1

How can you optimize an Azure blob storage delta table on Azure Databricks, while not putting the table to a global scope? Optimizing and z-ordering a delta table on an Azure blob storage can be done via (cf. docs):

spark.sql('DROP TABLE IF EXISTS T')
spark.sql("CREATE TABLE T USING DELTA LOCATION
          'wasbs://fs@accname.blob.core.windows.net/path/to/df'"
spark.sql('OPTIMIZE T ZORDER BY (colname)')
spark.sql('DROP TABLE IF EXISTS T')

However, the table T has a global scope, such that this command fails, if other users have already labeled a table with the name T.

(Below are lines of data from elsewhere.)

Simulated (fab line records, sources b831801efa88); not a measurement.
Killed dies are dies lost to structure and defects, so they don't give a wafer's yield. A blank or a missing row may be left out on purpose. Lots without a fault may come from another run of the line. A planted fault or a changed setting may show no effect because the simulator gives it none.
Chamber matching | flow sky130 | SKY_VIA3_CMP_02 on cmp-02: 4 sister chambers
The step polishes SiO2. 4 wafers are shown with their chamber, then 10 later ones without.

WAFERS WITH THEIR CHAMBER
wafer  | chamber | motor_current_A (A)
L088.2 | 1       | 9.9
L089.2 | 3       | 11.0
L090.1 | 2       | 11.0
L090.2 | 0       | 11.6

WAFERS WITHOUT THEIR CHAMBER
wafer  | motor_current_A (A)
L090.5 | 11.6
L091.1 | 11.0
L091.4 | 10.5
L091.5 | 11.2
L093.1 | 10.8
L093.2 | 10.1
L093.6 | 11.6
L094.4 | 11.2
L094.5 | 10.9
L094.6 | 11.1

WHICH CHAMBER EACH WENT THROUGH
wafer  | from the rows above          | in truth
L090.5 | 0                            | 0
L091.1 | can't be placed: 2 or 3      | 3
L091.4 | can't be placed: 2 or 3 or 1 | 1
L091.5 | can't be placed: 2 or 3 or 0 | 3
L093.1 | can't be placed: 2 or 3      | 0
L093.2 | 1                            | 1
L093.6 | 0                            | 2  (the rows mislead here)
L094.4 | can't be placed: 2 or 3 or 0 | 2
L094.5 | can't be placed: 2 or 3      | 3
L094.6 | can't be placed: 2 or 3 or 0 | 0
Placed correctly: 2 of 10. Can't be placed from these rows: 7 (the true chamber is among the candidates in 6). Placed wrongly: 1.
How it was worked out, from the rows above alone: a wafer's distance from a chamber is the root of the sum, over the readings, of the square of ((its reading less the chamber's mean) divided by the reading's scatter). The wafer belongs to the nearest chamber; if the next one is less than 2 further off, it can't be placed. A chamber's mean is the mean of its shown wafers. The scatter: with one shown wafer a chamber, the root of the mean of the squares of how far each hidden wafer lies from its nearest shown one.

A possible solution might be the following, but is this the easiest way (why are ` needed and not ')?

spark.sql("OPTIMIZE delta.`wasbs://fs@accname.blob.core.windows.net/path/to/df`
           ZORDER BY (colname)")
0vbb
  • 839
  • 11
  • 27

1 Answers1

1

Two thoughts:

  1. You can & should scope the table to a database. The example above has 'default' as the database name. Just use MY_DB as an example:
spark.sql("CREATE TABLE MY_DB.T USING DELTA LOCATION
      'wasbs://fs@accname.blob.core.windows.net/path/to/df'"
  1. Yes, your suggestion is also correct. The back tics are a weird spark-ism for specifying the LOCATION property of a data set in a select clause.
Douglas M
  • 1,035
  • 8
  • 17